It's no secret that we're in a digital era. And with this era taking such a large role in the modern office, employees are expected to play nicely with the technology that comes along with it.
Ultimately, employees are excited about the progression and evolution of the workplace with a PwC study showing that 71% are open to the development of technology in their offices and 34% looking forward to exploring and experimenting with technology.
But the decision on which technology to implement is huge, and one that often boils down to whatever the “newest” and “coolest” tech is.

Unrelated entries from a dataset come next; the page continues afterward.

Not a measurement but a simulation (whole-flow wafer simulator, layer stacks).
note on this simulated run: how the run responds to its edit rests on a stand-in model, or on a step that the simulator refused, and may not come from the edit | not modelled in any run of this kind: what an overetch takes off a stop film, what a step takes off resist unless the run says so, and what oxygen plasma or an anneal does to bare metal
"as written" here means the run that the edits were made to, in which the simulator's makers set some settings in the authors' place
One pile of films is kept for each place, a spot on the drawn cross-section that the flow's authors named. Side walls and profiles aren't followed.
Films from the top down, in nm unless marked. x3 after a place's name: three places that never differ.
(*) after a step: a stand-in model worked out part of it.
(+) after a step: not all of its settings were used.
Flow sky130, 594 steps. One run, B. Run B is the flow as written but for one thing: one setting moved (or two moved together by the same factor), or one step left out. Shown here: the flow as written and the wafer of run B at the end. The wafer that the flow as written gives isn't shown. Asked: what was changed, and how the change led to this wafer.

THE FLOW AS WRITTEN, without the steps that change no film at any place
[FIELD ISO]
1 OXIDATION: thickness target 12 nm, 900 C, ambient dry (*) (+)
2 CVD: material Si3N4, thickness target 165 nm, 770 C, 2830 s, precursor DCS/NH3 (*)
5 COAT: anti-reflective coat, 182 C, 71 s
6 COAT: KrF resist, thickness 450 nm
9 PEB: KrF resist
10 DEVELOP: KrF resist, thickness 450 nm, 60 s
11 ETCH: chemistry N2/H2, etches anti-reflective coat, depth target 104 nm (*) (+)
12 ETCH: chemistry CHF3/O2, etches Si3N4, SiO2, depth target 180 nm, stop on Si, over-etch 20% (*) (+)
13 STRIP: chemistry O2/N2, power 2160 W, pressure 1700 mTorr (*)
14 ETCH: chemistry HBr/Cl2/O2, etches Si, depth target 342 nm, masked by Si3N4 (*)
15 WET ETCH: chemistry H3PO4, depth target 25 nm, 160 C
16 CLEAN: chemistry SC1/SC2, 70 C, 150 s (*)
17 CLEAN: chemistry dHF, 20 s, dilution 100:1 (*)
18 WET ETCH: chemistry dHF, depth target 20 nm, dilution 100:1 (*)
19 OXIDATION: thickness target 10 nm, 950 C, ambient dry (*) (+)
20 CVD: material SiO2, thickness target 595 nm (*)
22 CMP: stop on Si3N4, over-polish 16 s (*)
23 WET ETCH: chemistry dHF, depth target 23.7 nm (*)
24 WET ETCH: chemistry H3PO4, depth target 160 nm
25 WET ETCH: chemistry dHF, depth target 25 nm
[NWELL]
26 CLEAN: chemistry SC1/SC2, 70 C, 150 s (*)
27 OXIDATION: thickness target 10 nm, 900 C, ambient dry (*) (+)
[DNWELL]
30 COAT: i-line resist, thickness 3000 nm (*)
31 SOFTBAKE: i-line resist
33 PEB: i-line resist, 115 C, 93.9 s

Investment in technology is designed to make your employees’ lives easier and streamline administrative tasks. It should allow them to free up time to work on jobs that directly impact revenue. But employees say loading them up with needless technology and extended training periods for little to no payoff can be grating. While 90% of c-suite executives claim their company chooses their technology investments based on their employees’ needs, only 53% of their employees agree.
In the corporate desire to keep up with the Joneses, employers are unknowingly burdening their workers when they think they’re doing the opposite. If employees are struggling to juggle their workloads and suddenly they’re forced to learn a whole host of new tech, employee satisfaction and work quality can suffer. Paying attention to not only your employees’ needs, but also their daily responsibilities, is intrinsic in integrating technology seamlessly.
Before major tech investments are made, employers should be discovering what their employees actually want and need in order to do their jobs better or more efficiently. In fact, 73% of workers have said they know of systems that would help them produce higher-quality work. With technology ever-changing and its impact on workers ever-expanding, now is as good of a time as ever for employers to be sure the technology they're giving their employees actually improves their work product.
One Hire Thought
As companies look to expand their technological footprint, employers can’t underestimate the importance of employee feedback and insight.
Without understanding what’s needed from a boots-on-the-ground perspective, investing in technology can result in wasted money and no-to-low improvement in work quality. Those businesses that take the time to do their research and make educated choices for their technology will reap the rewards of a stronger, happier and ultimately faster workforce.